In late January, Rexel and the CGEMP* brought together nine French experts on energy efficiency at the Université Paris Dauphine. The meeting was an opportunity for engineers, the industry, legal experts and institutions to exchange views on key topics related to energy efficiency (policy-making, economic opportunities, fuel poverty, etc.). Here is an overview of the different declarations and the main conclusions of the meeting (click here for a list of the attendees).
Energy prices are high and are expected to rise further in the short and medium term. On this assumption, our experts emphasize the importance of energy efficiency in regard to the environment (energy saving), the economy (cheaper bills, creation of a new employment sector) and social issues (reduction of fuel poverty).
Philippe Pelletier, lawyer and president of the Strategic Committee on Building and Housing of the Grenelle Environnement, a multi-party debate in France on environmental issues, highlights the particular importance of stemming fuel poverty: “Looking at the numbers, nowadays over 3,800,000 households spend 10% of their income on heating. (…) Contrary to common beliefs, they are senior citizens and homeowners, living in detached houses in rural areas. The issue of care-dependency thus adds up to fuel poverty!” According to Jean-Charles Pauze, CEO of Rexel, building construction and renovation represent a business pool which can meet the challenge: “40% of global energy consumption is used to power buildings, which is precisely our job. Low energy buildings* use four to five times less energy! The stakes are very high! It represents an extra 1000€ of purchasing power per household.”

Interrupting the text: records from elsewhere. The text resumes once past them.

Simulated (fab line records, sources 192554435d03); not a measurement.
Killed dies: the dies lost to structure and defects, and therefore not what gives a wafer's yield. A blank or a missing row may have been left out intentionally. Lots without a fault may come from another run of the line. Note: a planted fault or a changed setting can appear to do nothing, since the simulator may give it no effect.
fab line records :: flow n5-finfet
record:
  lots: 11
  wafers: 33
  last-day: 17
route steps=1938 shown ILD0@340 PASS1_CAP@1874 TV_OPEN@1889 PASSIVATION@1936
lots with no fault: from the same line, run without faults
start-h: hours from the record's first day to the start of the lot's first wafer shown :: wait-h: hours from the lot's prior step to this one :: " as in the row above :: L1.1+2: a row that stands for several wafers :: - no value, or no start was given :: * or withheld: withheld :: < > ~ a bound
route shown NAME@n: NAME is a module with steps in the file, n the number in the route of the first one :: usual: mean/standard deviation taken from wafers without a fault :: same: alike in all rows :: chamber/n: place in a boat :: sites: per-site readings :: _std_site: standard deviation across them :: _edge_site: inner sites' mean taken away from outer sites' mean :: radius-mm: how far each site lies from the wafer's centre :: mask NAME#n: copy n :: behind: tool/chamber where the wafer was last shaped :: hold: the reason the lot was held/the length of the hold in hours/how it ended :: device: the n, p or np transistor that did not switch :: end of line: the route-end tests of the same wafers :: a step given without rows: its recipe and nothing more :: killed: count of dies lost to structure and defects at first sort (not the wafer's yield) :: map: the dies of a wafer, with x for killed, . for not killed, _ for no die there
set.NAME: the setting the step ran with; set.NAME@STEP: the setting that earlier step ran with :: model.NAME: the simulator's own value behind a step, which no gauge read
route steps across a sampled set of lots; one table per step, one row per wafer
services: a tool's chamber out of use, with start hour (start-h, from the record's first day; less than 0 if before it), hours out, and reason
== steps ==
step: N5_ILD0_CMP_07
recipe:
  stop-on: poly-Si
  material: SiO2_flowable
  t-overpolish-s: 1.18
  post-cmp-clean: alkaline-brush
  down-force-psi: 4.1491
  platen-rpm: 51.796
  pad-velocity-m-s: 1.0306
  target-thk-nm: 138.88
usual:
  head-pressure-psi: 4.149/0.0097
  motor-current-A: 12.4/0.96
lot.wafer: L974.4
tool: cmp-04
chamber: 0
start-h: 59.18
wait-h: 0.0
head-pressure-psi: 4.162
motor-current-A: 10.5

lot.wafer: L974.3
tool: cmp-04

Rethinking our relationship to energy on the long run
When asked how the global energy consumption could be reduced, the participants to the meeting almost unanimously answered that educating consumers is essential. Colette Lewiner, international director of smart energy services at Capgemini, took the example of LED balls in California: “Californian energy suppliers decided to offer their customers, who so wish, a LED ball whose colour changes according to the consumption period. This very easy technique, which does not impact the energy supply, surprisingly increases efficiency. It shows that cheaper electricity bills do not necessarily imply more complex equipment. Customers adjust their consumption according to the colour-changing LED ball.”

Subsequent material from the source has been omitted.